International, Caribbean, | By Correspondent April 28, 2026

 

POINTE-À-PITRE – Regional airline Air Antilles has been ordered into judicial liquidation by the Mixed Commercial Court of Pointe-à-Pitre, bringing an immediate end to its operations and leaving 116 employees facing an uncertain future.

The ruling, handed down on Monday, closes months of restructuring efforts and ends a rescue process that had been closely watched across the French Caribbean, where the airline played a key role in connecting islands. The court ordered an immediate cessation of activity after rejecting all takeover proposals, ruling that none offered a sufficiently credible or financially viable path forward.

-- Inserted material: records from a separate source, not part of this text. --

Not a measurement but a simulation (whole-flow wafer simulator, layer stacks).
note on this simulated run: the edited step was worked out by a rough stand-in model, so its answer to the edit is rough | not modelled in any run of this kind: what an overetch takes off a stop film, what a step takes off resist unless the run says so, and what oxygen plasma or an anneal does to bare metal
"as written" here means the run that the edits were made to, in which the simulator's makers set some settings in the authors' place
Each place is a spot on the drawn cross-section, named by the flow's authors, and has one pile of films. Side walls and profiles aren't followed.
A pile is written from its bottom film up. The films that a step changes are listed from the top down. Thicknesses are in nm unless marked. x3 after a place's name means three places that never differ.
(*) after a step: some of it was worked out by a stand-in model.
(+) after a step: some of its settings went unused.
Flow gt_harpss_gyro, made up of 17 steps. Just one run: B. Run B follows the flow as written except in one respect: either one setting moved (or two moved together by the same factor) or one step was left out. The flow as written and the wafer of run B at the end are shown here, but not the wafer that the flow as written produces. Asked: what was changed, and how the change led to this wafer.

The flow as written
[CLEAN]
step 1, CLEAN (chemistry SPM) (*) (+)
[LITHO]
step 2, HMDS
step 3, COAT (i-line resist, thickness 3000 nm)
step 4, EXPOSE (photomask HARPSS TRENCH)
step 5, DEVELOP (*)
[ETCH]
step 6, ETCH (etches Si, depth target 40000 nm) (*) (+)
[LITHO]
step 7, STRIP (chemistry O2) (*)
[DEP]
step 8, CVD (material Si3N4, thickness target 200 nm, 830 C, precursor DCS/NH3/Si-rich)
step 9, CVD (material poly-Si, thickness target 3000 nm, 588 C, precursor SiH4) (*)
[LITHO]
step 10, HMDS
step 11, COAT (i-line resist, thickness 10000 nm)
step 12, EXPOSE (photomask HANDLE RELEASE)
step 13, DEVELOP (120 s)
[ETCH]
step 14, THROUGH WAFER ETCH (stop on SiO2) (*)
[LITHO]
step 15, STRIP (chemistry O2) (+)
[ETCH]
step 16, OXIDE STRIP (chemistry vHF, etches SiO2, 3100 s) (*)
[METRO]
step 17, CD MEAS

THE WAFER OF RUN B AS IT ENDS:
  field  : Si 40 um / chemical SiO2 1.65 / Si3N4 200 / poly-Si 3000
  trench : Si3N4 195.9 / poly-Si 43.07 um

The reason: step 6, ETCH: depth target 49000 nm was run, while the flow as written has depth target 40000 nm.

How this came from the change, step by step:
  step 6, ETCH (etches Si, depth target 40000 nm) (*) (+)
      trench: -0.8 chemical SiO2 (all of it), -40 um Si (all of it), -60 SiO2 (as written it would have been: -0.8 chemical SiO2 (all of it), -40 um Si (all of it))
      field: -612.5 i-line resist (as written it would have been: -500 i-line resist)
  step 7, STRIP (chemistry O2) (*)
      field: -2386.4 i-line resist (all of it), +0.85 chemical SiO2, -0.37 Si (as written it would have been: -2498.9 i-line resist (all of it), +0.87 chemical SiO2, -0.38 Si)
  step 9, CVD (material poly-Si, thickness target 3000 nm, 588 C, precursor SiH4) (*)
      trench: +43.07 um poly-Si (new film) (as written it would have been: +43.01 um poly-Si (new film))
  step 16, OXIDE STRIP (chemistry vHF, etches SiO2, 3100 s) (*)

The final remaining bid came from businessman Pierre Sainte-Luce, who proposed relaunching the airline under the new brand “Air Kalinago.”

Air Antilles

His offer totaled just over €200,000 and included the immediate rehiring of only 13 to 14 employees, with the possibility of additional recruitment if operations stabilized.

While judges acknowledged that the proposal had an industrial structure, they concluded it lacked the financial guarantees necessary to restart the airline and sustain operations.

Earlier in the process, another larger bid involving the preservation of more than 100 jobs was withdrawn after questions emerged about its financing and immediate viability.

Air Antilles had been under court-supervised restructuring since February after formally declaring insolvency in January. Its aircraft had already been grounded for months due to severe financial difficulties and operational disruptions.

The airline had long been considered a regional lifeline in the Lesser Antilles, operating routes between Guadeloupe, Martinique, Saint Martin, Saint Barthélemy, Dominica and Saint Lucia.

Its network provided critical inter-island air connectivity in a region where ferry connections are often limited, weather-dependent or time-consuming.

The collapse now raises concerns about reduced regional connectivity, fewer travel options and higher ticket prices as remaining carriers absorb demand.

The shutdown is also expected to affect tourism flows and business travel between the islands, sectors that rely heavily on fast and regular air links.

For workers, the decision marks a major blow.

Union representatives had pushed for a broader rescue plan that would preserve more jobs, but the court ultimately ruled that no proposal met the legal and financial requirements to justify continuation.

The airline’s judicial administrator will now oversee the shutdown process, while a liquidator begins the formal process of verifying debts and ranking creditors.

For the French Caribbean aviation market, the liquidation of Air Antilles marks the end of a major regional operator and adds new uncertainty to inter-island transportation in the eastern Caribbean.